Calderon v. City of Buffalo

Decision Date01 March 1978
Citation402 N.Y.S.2d 685,61 A.D.2d 323
CourtNew York Supreme Court — Appellate Division
Parties, 3 Media L. Rep. 2454 Hyman CALDERON d/b/a Neisner's Smoke Shop, Respondent, v. The CITY OF BUFFALO et al., Appellants.

Leslie G. Foschio, Corp. Counsel, Buffalo, for appellants; Patricia Pancoe, Buffalo, of counsel.

Lipsitz, Green, Fahringer, Roll, Schuller & James, Buffalo, for respondent; Paul J. Cambria, Jr., Buffalo, of counsel.

Before MOULE, J. P., and SIMONS, DILLON, HANCOCK and DENMAN, JJ.

DENMAN, Justice.

The plaintiff, Hyman Calderon was approached at his place of business Neisner's Smoke Shop, by a Buffalo police officer from the Salacious Literature Unit, who advised him that he was selling magazines in violation of Chapter 9, Section 35, of the Ordinances of the City of Buffalo (commonly known as the Anti-Obscenity and Display to Minors Ordinance). The officer either refused or was unable to explain to plaintiff exactly what the ordinance prohibited. A number of days later the same officer returned to the Smoke Shop, bought a magazine entitled "Hustler," and requested to see another magazine but again indicated to plaintiff that he could not tell him what he was doing that constituted a violation of the ordinance. Two days later the officer returned with a photographer who took pictures of the magazines on display. Plaintiff was told to follow the police officer to Police Headquarters, where he was charged with violation of the above ordinance. He was arraigned on that charge in the City Court of Buffalo; some months later the charge was dismissed upon the City's failure to appear for trial.

Plaintiff thereafter initiated an action for declaratory judgment and injunctive relief on the grounds that the sections of the ordinance prohibiting display of certain materials are unconstitutionally broad and vague. Special Term entered judgment holding that subdivisions j(1), j(2) and j(3) of Chapter 9, Section 35, of the Ordinances of the City of Buffalo are unconstitutional and permanently enjoining the City from enforcing them. The City of Buffalo appeals from that judgment.

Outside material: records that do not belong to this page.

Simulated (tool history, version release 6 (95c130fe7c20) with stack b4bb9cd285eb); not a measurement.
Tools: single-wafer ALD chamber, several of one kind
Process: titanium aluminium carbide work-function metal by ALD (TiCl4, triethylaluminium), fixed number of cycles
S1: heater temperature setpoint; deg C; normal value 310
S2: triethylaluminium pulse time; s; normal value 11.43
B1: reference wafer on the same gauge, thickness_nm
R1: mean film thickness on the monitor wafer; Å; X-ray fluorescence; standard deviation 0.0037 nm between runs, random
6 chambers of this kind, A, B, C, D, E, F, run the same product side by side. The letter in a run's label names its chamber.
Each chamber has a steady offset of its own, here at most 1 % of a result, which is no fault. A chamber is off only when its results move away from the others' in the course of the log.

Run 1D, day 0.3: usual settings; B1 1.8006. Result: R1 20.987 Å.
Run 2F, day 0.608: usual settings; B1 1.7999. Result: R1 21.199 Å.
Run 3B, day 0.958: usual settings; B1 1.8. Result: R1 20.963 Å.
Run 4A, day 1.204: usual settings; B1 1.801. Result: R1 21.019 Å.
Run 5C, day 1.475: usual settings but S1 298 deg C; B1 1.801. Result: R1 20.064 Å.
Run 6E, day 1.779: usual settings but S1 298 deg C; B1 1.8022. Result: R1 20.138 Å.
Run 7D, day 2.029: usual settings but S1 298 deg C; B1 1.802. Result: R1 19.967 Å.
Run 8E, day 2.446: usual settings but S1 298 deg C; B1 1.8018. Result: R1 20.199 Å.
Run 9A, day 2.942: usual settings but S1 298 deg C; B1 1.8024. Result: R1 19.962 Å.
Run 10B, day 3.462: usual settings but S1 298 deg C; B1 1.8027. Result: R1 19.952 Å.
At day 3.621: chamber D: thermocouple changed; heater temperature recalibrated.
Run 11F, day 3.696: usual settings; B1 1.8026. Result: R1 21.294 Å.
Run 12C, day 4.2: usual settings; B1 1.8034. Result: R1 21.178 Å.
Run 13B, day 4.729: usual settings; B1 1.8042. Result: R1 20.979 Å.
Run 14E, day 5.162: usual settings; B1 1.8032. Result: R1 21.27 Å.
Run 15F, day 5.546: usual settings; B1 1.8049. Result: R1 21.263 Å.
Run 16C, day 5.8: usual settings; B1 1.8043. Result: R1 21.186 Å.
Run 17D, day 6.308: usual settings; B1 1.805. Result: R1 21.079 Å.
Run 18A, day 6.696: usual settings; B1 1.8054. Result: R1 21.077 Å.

The City raises the issue of plaintiff's standing to institute an action for declaratory judgment, asserting that no justiciable controversy exists, that application of the ordinance to plaintiff is hypothetical, and that plaintiff must await prosecution before he may raise constitutional issues. Although such assertions might have validity in other circumstances, traditional rules of standing have been expanded in the area of First Amendment rights. Where such rights are at stake, litigants "are permitted to challenge a statute not because their own rights of free expression are violated, but because of a judicial prediction or assumption that the statute's very existence may cause others not before the court to refrain from constitutionally protected speech or expression" (Broadrick v. Oklahoma, 413 U.S. 601, 612, 93 S.Ct. 2908, 2916, 37 L.Ed.2d 830). Nor in this delicate area is a person required to show that his own conduct could not be regulated by a narrow construction of the statute under attack (Dombrowski v. Pfister, 380 U.S. 479, 85 S.Ct. 1116, 14 L.Ed.2d 22).

Even without the special exception granted litigants seeking to preserve their right of free expression, the applicability to plaintiff of the ordinance in question is plain (see, Young v. American Mini Theatres, Inc., 427 U.S. 50, 61, 96 S.Ct. 2440, 49 L.Ed.2d 310), and he should not be forced to await prosecution on criminal charges before seeking a determination of the law's validity (Bunis v. Conway, 17 A.D.2d 207, 234 N.Y.S.2d 435, lv. to app. den. 17 A.D.2d 1036, 235 N.Y.S.2d 831).

The proper method of testing the constitutional validity of such a statute is by an action for declaratory judgment (Matter of Merced v. Fisher, 38 N.Y.2d 557, 381 N.Y.S.2d 817, 345 N.E.2d 288; New York Foreign Trade Zone Operators, Inc. v. State Liquor Authority, 285 N.Y. 272, 34 N.E.2d 316; Dun & Bradstreet, Inc. v. City of New York, 276 N.Y. 198, 11 N.E.2d 728; Bunis v. Conway, supra ). Inasmuch as petitioner seeks to resolve a First Amendment challenge to an ordinance under which he has once been criminally charged and has been threatened with further prosecution, the court properly entertained his request for declaratory relief. The reasons for declaratory relief are even more compelling in a situation such as the one here in which threat of prosecution imposes an informal censorship on vendors of books and magazines, thus raising serious questions of prior restraint under the First and Fourteenth Amendments.

Our courts have consistently recognized the state's legitimate interest in attempting to stem the tide of commercialized obscenity (see, e. g., Paris Adult Theater I v. Slaton, 413 U.S. 49, 93 S.Ct. 2628, 37 L.Ed.2d 446; Miller v. California, 413 U.S. 15, 93 S.Ct. 2607, 37 L.Ed.2d 419; Kois v. Wisconsin, 408 U.S. 229, 92 S.Ct. 2245, 33 L.Ed.2d 312; Jacobellis v. Ohio, 378 U.S. 184, 84 S.Ct. 1676, 12 L.Ed.2d 793; Roth v. United States, 354 U.S. 476, 77 S.Ct. 1304, 1 L.Ed.2d 1498). Threading through the cases which have developed the law on obscenity is an awareness, sometimes articulated, sometimes implied, that rights and interests other than those of the particular litigants must be protected. These include the interests of the community in the quality of life in which we all participate and the tone of the societal atmosphere which we must of necessity share. Indeed, "what is commonly read and seen and heard and done intrudes upon us all, want it or not. (22 The Public Interest 25-26 (Winter 1971)" (Paris Adult Theater I v. Slaton, supra, 413 U.S. p. 59, 93 S.Ct. p. 2636)).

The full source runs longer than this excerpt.